The following op-ed appeared in the July 28, 2008 edition of LA Business Journal, regarding the Mayor's proposed sales-tax increase for transportation.
Shared tax burdens should result in shared benefits. Thus, if the MTA and mayor hear the concerns of South L.A. and invest in life-saving and community-preserving grade separations, particularly near our schools, we’re prepared to support his sales tax hike. But expecting South L.A. taxpayers to accept the street-level Expo Line design, while forcing us to pay for a subway under Hancock Park, Beverly Hills and Century City, is simply adding insult to injury and furthering MTA’s discriminatory tactics.
The entire article is below:
Street-Level Debacle
MTA expects South L.A. to bear the burden of proposed Expo Line and its dangerous above-ground trains.
By DAMIEN GOODMON
In his effort to build the Wilshire subway western extension to Santa Monica, Mayor Antonio Villaraigosa, who chairs the Metropolitan Transportation Authority board, has proposed increasing the regressive sales tax in the face of an economic downturn that is hitting the vulnerable taxpayers, consumers and businesses of South Los Angeles the hardest.
The mayor’s request for sacrifice from his South L.A. constituents for the Subway to the Sea is audacious given his unresponsiveness to the large South L.A. coalition requesting equal investment and equal treatment from the MTA regarding Phase 1 of the Expo Light Rail Line.
As it traverses from downtown L.A. to Culver City, the 8.5-mile Expo Line is proposed to slice across nearly all intersections in South L.A. at street level 240 times a day. In addition to the adverse traffic impacts, noise pollution and other environmental concerns, the street-level design poses a significant safety hazard, with 225-ton trains planned to operate at speeds up to 35 and 55 miles an hour. At Vermont, Normandie, Western and Crenshaw, which abut large urban schools, parks and places of worship, crossing gates aren’t even proposed. Twenty one of the 27 proposed street-level crossings have no gates.
This design has proved to be unsafe, evidenced by the accident record of the MTA’s Blue Line, which en route to Long Beach from downtown L.A. carves through the communities of South L.A., Watts, Willowbrook and Compton, and is the deadliest light rail line in the country with 818 accidents and 90 deaths.

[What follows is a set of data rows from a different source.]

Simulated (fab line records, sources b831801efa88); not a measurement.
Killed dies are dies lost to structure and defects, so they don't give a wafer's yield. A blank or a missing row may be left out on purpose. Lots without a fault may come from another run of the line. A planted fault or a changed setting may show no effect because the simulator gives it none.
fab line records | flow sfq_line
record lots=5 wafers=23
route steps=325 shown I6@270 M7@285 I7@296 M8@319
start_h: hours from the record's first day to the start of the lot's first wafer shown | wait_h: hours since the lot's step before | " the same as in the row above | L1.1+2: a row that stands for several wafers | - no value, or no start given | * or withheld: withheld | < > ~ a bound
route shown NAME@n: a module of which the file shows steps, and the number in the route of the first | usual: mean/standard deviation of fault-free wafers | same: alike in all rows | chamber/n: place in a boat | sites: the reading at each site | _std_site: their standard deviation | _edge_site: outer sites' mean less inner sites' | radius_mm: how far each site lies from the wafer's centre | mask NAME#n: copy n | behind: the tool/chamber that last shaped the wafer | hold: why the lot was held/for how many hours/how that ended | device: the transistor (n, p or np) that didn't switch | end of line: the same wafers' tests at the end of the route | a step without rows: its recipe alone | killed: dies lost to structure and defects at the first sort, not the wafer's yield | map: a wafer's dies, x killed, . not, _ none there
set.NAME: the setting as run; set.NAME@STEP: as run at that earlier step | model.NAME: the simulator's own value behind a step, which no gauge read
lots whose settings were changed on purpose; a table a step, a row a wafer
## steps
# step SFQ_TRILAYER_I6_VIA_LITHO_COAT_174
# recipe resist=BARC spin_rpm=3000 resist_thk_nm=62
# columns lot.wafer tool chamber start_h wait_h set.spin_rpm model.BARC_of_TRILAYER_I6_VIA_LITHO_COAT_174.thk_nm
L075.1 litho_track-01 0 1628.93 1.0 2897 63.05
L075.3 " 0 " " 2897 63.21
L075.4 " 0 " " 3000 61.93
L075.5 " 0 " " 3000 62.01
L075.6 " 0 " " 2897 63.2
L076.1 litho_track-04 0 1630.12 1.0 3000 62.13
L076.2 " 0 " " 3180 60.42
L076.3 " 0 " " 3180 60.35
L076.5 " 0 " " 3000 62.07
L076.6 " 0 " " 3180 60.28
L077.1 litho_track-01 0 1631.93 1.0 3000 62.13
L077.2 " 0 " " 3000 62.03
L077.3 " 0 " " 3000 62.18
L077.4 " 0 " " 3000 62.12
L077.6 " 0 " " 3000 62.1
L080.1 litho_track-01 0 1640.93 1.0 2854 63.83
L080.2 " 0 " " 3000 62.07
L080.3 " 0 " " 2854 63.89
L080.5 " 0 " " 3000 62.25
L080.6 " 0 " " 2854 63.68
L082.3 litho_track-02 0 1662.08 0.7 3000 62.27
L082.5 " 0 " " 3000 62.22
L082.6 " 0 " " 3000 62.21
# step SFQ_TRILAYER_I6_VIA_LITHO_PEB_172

The Expo Line’s close proximity to more than a dozen schools, in particular the 2,100-student Dorsey High School (which would be 10 feet from the tracks) and 3,500-student Foshay Learning Center (50 feet from the tracks), has prompted resolutions opposing all or portions of the street-level design from United Teachers Los Angeles and LAUSD Parent Collaborative, and legal action by the LAUSD Board of Education. All are concerned that children will be lost, such as 14-year-old Lavert Baker Jr., who never made it home from school last year because he was killed by a Blue Line train that was carrying his sister. Lavert is one of more than a dozen youths and young adults who have met similar unfortunate fates on the tracks of MTA trains.
Throughout the planning stages of the Expo Line, all parents, teachers and residents expressed concerns about the safety and environmental impacts of the street-level design – in South L.A. and in Culver City. The Culver City City Council heard the voices of its constituents and responded by passing motions prohibiting the street-level crossings the MTA had originally planned for their city.
Recognizing the power of a municipality, MTA bowed to Culver City’s demands, adding very costly overpasses, realigning National Boulevard and shifting a station platform so that Phase 1 of the Expo Line would not have any street-level crossings west of La Cienega Boulevard. The result is a 100-year project that west of La Cienega requires no child to walk across tracks, gridlocks no traffic, delays no emergency services, and inflicts no noise pollution, while imposing all of these burdens and more east of La Cienega in South L.A.
This discrepancy is perhaps best illustrated by the vast disparity in the amount of tax dollars MTA is spending for the one mile of the Expo Line from La Cienega to the Robertson Boulevard terminus in Culver City ($185 million for the one mile) compared with the 4.5 miles in South L.A. (just $31 million per mile, for a total of $140 million).
South L.A. paid its taxes for Phase 1 of the Expo Line: $35 million from the city of L.A. versus just $4 million from Culver City. Yet, we’re receiving a substantially lower return, and expected to bear greater hardship, including the ultimate calamities – the loss of life and limb.
Shared tax burdens should result in shared benefits. Thus, if the MTA and mayor hear the concerns of South L.A. and invest in life-saving and community-preserving grade separations, particularly near our schools, we’re prepared to support his sales tax hike. But expecting South L.A. taxpayers to accept the street-level Expo Line design, while forcing us to pay for a subway under Hancock Park, Beverly Hills and Century City, is simply adding insult to injury and furthering MTA’s discriminatory tactics.